Skip to main content
Version: 2.31-unstable

ArangoDocumentStore

Use the ArangoDB multi-model database with Haystack for embedding retrieval and GraphRAG workloads.

ArangoDB is a multi-model database that combines documents, graphs, and key-value data in a single engine. The ArangoDocumentStore stores documents in an ArangoDB collection and runs vector similarity search using AQL (ArangoDB Query Language) vector functions. Because documents and their relationships live in the same database, ArangoDB is a good fit for GraphRAG pipelines that combine semantic search with graph traversal.

Vector search requires ArangoDB 3.12 or later with the vector index feature enabled (the --vector-index startup flag).

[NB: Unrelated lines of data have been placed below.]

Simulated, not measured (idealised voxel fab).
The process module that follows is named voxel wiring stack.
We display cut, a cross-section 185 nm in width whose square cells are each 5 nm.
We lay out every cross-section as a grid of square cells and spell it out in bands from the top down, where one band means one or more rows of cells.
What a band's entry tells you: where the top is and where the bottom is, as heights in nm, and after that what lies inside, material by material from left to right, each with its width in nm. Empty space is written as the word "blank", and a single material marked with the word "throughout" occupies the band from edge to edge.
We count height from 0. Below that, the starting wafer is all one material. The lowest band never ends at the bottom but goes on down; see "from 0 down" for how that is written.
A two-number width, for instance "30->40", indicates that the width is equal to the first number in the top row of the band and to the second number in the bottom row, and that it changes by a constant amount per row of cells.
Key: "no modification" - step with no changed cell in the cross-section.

For more information, see the ArangoDB documentation.

Installation

Run ArangoDB with Docker, enabling the vector index and setting a root password:

shell
docker run -d -p 8529:8529 \
-e ARANGO_ROOT_PASSWORD=test-password \
arangodb:3.12 arangod --vector-index

Install the Haystack integration:

shell
pip install arangodb-haystack

Usage

The store reads its credentials from the ARANGO_USERNAME and ARANGO_PASSWORD environment variables by default. ARANGO_USERNAME falls back to root if it is not set, so you typically only need to provide the password:

shell
export ARANGO_PASSWORD=test-password

Initialize the document store and write documents:

python
from haystack import Document
from haystack_integrations.document_stores.arangodb import ArangoDocumentStore

document_store = ArangoDocumentStore(
host="http://localhost:8529",
database="haystack",
collection_name="documents",
embedding_dimension=768,
recreate_collection=True,
)

document_store.write_documents(
[
Document(
content="There are over 7,000 languages spoken around the world today.",
),
Document(
content="Elephants have been observed to recognize themselves in mirrors.",
),
],
)
print(document_store.count_documents())

To learn more about the initialization parameters, see the API docs.

To compute real embeddings for your documents, use a Document Embedder such as the SentenceTransformersDocumentEmbedder. The embedding dimension produced by the embedder must match the embedding_dimension configured on the store.

Authentication

Credentials are passed as Haystack Secret objects. By default they are read from environment variables, but you can also pass them explicitly:

python
from haystack.utils import Secret
from haystack_integrations.document_stores.arangodb import ArangoDocumentStore

document_store = ArangoDocumentStore(
host="http://localhost:8529",
database="haystack",
username=Secret.from_env_var("ARANGO_USERNAME", strict=False),
password=Secret.from_env_var("ARANGO_PASSWORD"),
)

Similarity Functions

ArangoDocumentStore supports three similarity functions for vector search, configured at initialization with the similarity_function parameter:

  • "cosine" (default): cosine similarity, best for normalized embeddings.
  • "dot_product": dot product, useful when embedding magnitude carries meaning.
  • "l2": Euclidean (L2) distance.
python
document_store = ArangoDocumentStore(
host="http://localhost:8529",
embedding_dimension=768,
similarity_function="dot_product",
)

Supported Retrievers

  • ArangoEmbeddingRetriever: Retrieves documents from the ArangoDocumentStore based on vector similarity using ArangoDB's AQL vector functions.